WTO Dispute Settlement System

In order to cater for the complications posed in the GATT system, in 1995 WTO was created to provide a remedy and solutions to the problems faced by the member states. One of the major aims for the establishment of the WTO was, to create and guarantee an enhanced enforcement regime of the decisions of the panel and appellate body by the Member States[5].

According to Bossche (2008), “WTO possesses a remarkable system for the resolution of trade disputes between its Members”[6]. Member States of the WTO are required to ensure full compliance with the WTO decisions, thus compliance is the foundation of the entire WTO system[7]. The Dispute Settlement System of WTO is of utmost importance and is one of the key reforms, the WTO had introduced. It aims to solve the disputes, whereby member states effectively negotiate matters together with each other as stated in Article 3.7[8] of the DSU (Dispute Settlement Understanding)[9].

The Dispute Settlement System is governed by the Dispute Settlement Understanding (DSU) which ensures compliance of WTO Rulings by Member States[10].

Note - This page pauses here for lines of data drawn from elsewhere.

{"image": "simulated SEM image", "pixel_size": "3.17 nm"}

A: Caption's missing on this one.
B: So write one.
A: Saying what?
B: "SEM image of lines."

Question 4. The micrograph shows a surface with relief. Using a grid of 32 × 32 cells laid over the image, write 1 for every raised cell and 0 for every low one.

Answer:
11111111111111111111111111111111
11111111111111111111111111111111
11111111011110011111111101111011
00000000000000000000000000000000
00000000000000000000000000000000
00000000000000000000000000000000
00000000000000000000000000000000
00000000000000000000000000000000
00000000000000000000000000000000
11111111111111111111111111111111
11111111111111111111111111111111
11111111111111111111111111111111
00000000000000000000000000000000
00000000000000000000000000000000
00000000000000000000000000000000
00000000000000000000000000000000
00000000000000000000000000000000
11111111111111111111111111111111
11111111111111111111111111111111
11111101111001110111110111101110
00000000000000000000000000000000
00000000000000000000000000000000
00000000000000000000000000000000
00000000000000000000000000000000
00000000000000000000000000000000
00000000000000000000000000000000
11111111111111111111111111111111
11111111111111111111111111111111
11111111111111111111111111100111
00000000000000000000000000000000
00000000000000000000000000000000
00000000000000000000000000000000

Many changes were bought in the Dispute Settlement System. A Dispute Settlement Panel was created by the WTO and which abolished many old GATT practices. It also eliminated the practice of the panel report which could earlier be blocked by any of the parties to the dispute. It created an Appellate Body for the parties to bring about an appeal[11]. There were many complications with the old GATT 1947 Dispute Settlement System. According to Pfumorodze, the Dispute Settlement System was exclusively in hands of the parties[12]. There were only two Articles that dealt with the Dispute Settlement System, Article XXII[13] and XXIII[14] of the GATT 1947.Remedies provided seemed to be ineffective.[15]There was an urgent need to reform the Dispute Settlement System under GATT and so after a period of successful negotiations between members states a new body namely the World Trade Organisation was setup[16].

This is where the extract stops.